You are viewing a plain text version of this content. The canonical link for it is here.
Posted to dev@flink.apache.org by Dian Fu <di...@gmail.com> on 2020/04/01 02:49:42 UTC

[DISCUSS] FLIP-120: Support conversion between PyFlink Table and Pandas DataFrame

Hi everyone,

I'd like to start a discussion about supporting conversion between PyFlink Table and Pandas DataFrame.
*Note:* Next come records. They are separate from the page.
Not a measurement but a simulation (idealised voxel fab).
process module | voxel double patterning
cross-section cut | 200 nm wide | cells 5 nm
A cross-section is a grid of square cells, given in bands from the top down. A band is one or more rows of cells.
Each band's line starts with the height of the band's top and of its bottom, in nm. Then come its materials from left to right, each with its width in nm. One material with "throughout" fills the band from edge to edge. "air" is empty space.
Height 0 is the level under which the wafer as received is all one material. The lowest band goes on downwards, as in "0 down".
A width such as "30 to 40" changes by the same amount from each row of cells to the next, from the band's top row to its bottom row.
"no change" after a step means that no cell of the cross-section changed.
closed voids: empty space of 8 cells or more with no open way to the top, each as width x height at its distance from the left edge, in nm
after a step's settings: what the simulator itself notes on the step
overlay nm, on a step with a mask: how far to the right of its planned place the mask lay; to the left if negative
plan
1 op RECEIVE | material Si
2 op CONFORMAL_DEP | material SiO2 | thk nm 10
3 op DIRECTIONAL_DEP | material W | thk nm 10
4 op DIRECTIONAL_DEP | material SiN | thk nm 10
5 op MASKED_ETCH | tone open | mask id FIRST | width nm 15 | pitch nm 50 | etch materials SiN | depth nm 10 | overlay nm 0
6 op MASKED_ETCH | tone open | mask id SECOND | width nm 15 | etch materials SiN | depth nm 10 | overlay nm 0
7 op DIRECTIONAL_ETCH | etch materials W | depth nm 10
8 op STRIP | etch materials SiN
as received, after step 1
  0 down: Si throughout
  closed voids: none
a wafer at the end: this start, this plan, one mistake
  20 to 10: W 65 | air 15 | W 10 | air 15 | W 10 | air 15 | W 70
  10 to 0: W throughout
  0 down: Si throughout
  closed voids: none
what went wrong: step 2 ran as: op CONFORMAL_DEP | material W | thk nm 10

Pandas dataframe is the de-facto standard to work with tabular data in Python community. PyFlink table is Flink’s representation of the tabular data in Python language. It would be nice to provide the functionality to convert between the PyFlink table and Pandas dataframe in PyFlink Table API. It provides users the ability to switch between PyFlink and Pandas seamlessly when processing data in Python language without an extra intermediate connectors.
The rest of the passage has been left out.